Friday, November 27, 2020



The wind is blowing snow flurries from the gutters and the chill can be seen more than felt. The cold patters at our windows. I am reminded of that lone tree I see every day on my walk - standing tall and straight, alone, against the elements. It isn't unmarred - it has the missing branches and the scarred bark - but it is beautiful and mesmerizing to behold. It is unshaken, for now. 

November is often a cold month, but in my heart it is always cold. It has been 40 years since Daddy was killed, and time has dimmed the acute agony of loss, but the gaping void remains very much unfilled. I think, as adulthood throws it's full weight upon me, I find myself longing to lean on him; but he is not there and my heart feels that emptiness. 

We are none of us unbreakable. There is a shirt that someone sent me: 

Though I can appreciate the sentiment to the strength and determination that is required to be the parent of a child with special needs, nothing has made me feel less unbreakable than parenting Lochlan. It has not been unlike walking a tightrope in the dark. There is no clear pathway to walk and always a sense that one wrong turn, one decision on his behalf made unwisely, one hour where I fail to watch over him appropriately, and his life will or could be permanently altered for the worse. Like that tree, so often I feel alone against the elements this world throws against me. Because truly, no one has answers. This path is full of possibilities. Keep walking. Look back, but only as a reference point for continuing forward, trying to place one foot in front of the next, prudently, even as every step feels precarious. And, in these times, again, the void is felt. I know that he couldn't tell me what steps to take or what the future holds, but I believe his presence would be comforting. 

I don't think anyone expects us to be unbreakable - we shouldn't expect it of ourselves. Perhaps, in the breaking of our hearts, the deferment of our hopes, the longing that cannot be mitigated, we find new strength - strength granted to us outside of ourselves. To be stronger, wiser, more resilient, filled with realistic hope - conceivably the breaking of ourselves in all the ways we never anticipated is preferable. I am thankful that this is another day to live fully, even if the next step forward, moment by moment, is unclear. 

Sunday, November 22, 2020

I don't want any presents for Christmas...

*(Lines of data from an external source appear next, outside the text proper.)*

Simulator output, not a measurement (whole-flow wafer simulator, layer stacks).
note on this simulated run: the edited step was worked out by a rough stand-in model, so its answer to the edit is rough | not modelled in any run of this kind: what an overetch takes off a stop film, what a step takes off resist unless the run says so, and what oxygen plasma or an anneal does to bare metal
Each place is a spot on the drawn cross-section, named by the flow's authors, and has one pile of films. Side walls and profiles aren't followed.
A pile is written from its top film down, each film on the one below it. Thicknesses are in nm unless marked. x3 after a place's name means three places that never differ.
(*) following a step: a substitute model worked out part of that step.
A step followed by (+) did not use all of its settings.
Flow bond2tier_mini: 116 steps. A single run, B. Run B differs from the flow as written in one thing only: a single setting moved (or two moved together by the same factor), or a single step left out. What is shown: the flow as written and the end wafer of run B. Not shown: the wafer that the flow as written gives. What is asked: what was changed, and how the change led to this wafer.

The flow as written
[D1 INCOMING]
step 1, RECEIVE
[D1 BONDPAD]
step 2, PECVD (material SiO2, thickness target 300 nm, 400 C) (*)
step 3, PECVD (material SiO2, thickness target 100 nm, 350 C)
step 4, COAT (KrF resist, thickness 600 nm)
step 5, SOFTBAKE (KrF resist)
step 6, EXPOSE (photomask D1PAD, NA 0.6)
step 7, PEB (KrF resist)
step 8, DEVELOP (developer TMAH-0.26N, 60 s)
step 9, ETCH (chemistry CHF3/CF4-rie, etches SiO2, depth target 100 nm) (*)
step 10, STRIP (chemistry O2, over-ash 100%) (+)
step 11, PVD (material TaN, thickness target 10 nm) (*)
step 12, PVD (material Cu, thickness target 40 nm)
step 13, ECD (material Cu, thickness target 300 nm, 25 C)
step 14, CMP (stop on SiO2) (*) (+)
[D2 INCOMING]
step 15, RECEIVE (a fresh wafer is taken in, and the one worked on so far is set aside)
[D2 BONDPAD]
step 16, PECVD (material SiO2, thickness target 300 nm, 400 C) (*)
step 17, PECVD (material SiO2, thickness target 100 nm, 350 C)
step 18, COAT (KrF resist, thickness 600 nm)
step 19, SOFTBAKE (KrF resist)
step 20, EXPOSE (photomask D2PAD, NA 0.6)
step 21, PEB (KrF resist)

 "Mom, I don't want Christmas presents this year." Declan was ambling along behind me, deep in thought as we climbed an overlook to get a better view of the Peaks. I asked him to elaborate. "Well, we have so many things - I have everything I want and need. But, I see people all the time who don't have anything and they're all alone." We talked about some ways that he could help those people, and ultimately, he has decided that this year, instead of people giving him Christmas presents, he wants people to give him money to buy 8 backpacks which he will fill with supplies to help homeless - alone - people. We're collecting blankets, gloves, warm socks, heat warmers, granola bars, water, to-go cups that they can fill with hot water, homemade Christmas cookies, emergency sleeping bags, small flashlights, and anything else we can think of. 

Madigan and Kelton were both inspired and challenged by Declan to do the same, but each have different passions. Madigan wants people who were going to give him presents for Christmas to instead give money to help stop children from being exploited and abused. We found a privately funded non-profit called Children of the Night and their purpose is to provide intervention for children who are exploited and vulnerable. 

Kelton and I have been following the Chili Pepper Miracle Mustang Rescue organization. They rescue countless orphan or injured foals and then re-home them to families throughout the United States. Sometimes, Kelton cries over the stories of the foals and so many times he has told me, "Mom, I want to go right now and help that baby." He wants to volunteer to help at the rescue when he's old enough, but he has settled for helping get them donations, for now. 

When I was buying items at the store this past week for Declan's backpacks, the cashier asked what we were purchasing so many duplicate items for. I explained Declan's plan to her and she burst into tears. She said it gives a whole new meaning to the holiday season and helps restore her faith in humanity. She begged me to please bring Declan into the store this week so she can meet him and thank him, personally. I was reminded in that moment how much people need love and when it is expressed, even in it's simplest form, it can change people and give them hope. I pray that the choices of each of these young men, at this Christmas season, and throughout their lives, will bring about positive change in the lives of the people around them and help those people understand love, profoundly and personally.